LET IT GO Podcast, August 2021:Don’t Let It Get You Down: Savala Nolan Returns (part 1)’

LET IT GO Podcast, August 2021: ‘Don’t Let It Get You Down: Savala Nolan Returns (part 2)’

LET IT GO Podcast, October 2019: ‘278 | Meltdown, Anxiety, social overwhelm, body peace, rest, Bread with Butter + More with Savala Nolan Trepczynski’

Back Issue Podcast, October 2021: That Time We Literally Looked Back At It (feat. Nikki Giovanni, Nichole Perkins, and Savala Nolan’

KQED’s Forum Podcast, August 2021: ‘Savala Nolan Recounts Tresspass Against Black Women’s Bodies in “Don’t Let It Get You Down”

Eat the Rules with Summer Innanen Podcast, July 2021: ‘#201: Body Image, Race, & Gender – with Savala Nolan’

Teacher Fan Club Podcast, March 2022: ‘WNW Series: Race, Gender, and the Body with Savala Nolan’

In This Body Podcast, July 2021: ’02: From Destructive Dieting to Constructive Conversations on Social Justice with Savala Nolan’

#WeGotGoals Podcast, Jan 2022: ‘A Deep Dive into Diet Culture with Savala Nolan, Author of “Don’t Let It Get You Down”‘

Good Ancestor Podcast, October 2021: ‘Ep056: #GoodAncestor Savala Nolan – “Don’t Let It Get You Down”‘

Savala’s recommended reading list

HOW TO BE AN ARTIST by Jerry Saltz

Every writer should read this book. It changed my life. In particular, Saltz’s advice on handling the embarrassment of exposure, on the cure for procrastination, and on how to measure your success are game-changers. I can confidently say my book wouldn’t exist had I not read this one first.

BOTH WAYS IS THE ONLY WAY I WANT IT by Maile Meloy

Nobody does a short story like Meloy!  The characters feel so real and rich that they seem to breathe through the pages, and her themes are the biggies—desire, love, loss, mortality.  She manages to leave so much unsaid—it’s like she sketches the empty space inside the bowl and lets us conjure the sides and bottom on our own.  How she creates penetrating stories with such spare architecture and such a light hand is a technical mystery to me.  I aspire to it! 

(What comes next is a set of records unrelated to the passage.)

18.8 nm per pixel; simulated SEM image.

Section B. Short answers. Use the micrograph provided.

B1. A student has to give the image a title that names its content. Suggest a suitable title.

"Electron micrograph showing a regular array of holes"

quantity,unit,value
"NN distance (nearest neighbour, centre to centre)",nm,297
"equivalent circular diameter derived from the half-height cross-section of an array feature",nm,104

SING, UNBURIED, SING by Jesmyn Ward

The story is a gut-punch, with a mix of otherworldly and workaday scenes that Ward weaves together masterfully.  But, as a writer, it’s Ward’s creative strength that really got me.  There is writerly brawn and grit in these pages.  I can just feel her unwavering commitment to her vision, and I find that very exciting. 

HEART BERRIES: A MEMOIR by Terese Marie Mailhot

The intimacy in this book is riveting.  It’s as though Mailhot is allowing us to watch her beating heart.  The metacognition in this book is fierce, too—she is well aware of the conundrums women of color, and Indigenous women in particular, face when it comes to speaking honestly and publicly about our trials.  How do we balance our need to speak with our need to protect ourselves from voyeurism?  Heart Berries is a masterclass on this question.

NEGROLAND by Margot Jefferson

Nobody does it better!  If Jefferson wrote a recipe for toast, I’d read it.  Her writing has the sheen and polish of deep, careful attention and also the freshness of improvisation.  She assumes we, her readers, are as smart as she is.  She asks us to work a bit for the fruit of her labor, and because her writing and intellect are sharp as razors and rich as cream, the work is joyful, indeed. 

THE BOOK OF DELIGHT by Ross Gay

A joy to read.  Writing a daily diary of joys is a simple idea, which is part of the book’s appeal; it is also a special idea, to linger over life’s sweetness and etch the fleeting moments into prose. 

POSTCOLONIAL LOVE POEM by Natalie Diaz

Revelatory, in a word. Diaz knots together language with rhythm, clarity, and a lot of heart, and she’s never sentimental. I found this collection to be a bracing tonic, always opening my thinking about what’s possible with language.

MAUD MARTHA by Gwendolyn Brooks

Brooks dwells in her protagonist’s interior with leisurely, detailed, loving attention, and this is a rare treat.  Black women like Maud Martha are often depicted as being in constant conversation with the external forces of racism and sexism, and we therefore lose sight of their inner lives separate and apart from their oppressions.  Brooks’ approach reminded (and reminds) me to protect the private, non-political parts of myself even as I engage in political and public conversations.  (The Sovereignty of Quiet by Kevin Quashie includes a terrific meditation on Maud Martha.)

BELOVED by Toni Morrison

I turned to Beloved again and again, rereading it in its entirety and revisiting passages and lines. The language moves me as much as the story.  And Morrison’s was the only prose I could read during the drafting process that didn’t throw off my voice; I attribute this to her talent being lightyears beyond my reach, like a galaxy unto herself, and therefore having an unattainable gravity and gravitas.  In other words, she’s so magnificent and singular there was no chance of my voice drifting toward hers! Reading Beloved simply felt good, and it reminded me why writing matters.